According to the International Labour Organisation, child labour is defined as work that harms the physical or mental development of any person under 18, or deprives them of their childhood, their potential, or their dignity.
“Some child athletes are clearly working” Donnelly said. “They are training every day with the expectation of future paid work. We combat child labour in other areas. Why not in sport?”
The practice has existed as long as elite sport, he said, but intensified along with the growth in prestige and financial reward for sporting achievement.
“Before then, the kids normally came from wealthy families” he said. “They were well protected. There was no huge financial reward for success.”
Problems with children’s training were recognised in the 1960’s, he pointed out, but for many years the issue was given little prominence.
“We knew it was a problem back then” he said. “But no one was interested in the concept of child labour. Sport was seen as play, not work.”
Two new reports strengthen the case for reform
Reforms have been slow in coming, Donnelly said. However, two recent reports have strengthened the case for reform.
A newly released report by Anne Whyte QC into British Gymnastics found that the UK national governing body presided over a culture where young gymnasts were subject to numerous abusive practices, and the system that prioritised the pursuit of medals over child protection. Around 75 per cent of British Gymnastics’ members are children under the age of twelve.

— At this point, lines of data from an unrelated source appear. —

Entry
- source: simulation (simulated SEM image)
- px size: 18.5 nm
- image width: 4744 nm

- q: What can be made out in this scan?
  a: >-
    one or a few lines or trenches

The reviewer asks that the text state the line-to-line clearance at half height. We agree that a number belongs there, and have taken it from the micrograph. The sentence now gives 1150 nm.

Furthermore, a May 2022 white paper from the Centre for Sport and Human Rights found that the conditions experienced by child athletes are “similar to those of children working in more recognised forms of child labour.”
According to Donnelly, the sports community needs to recognise that children’s elite training should be subject to similar rules to those governing conventional child labour.
“There is a need for regulations, not recommendations,” he said.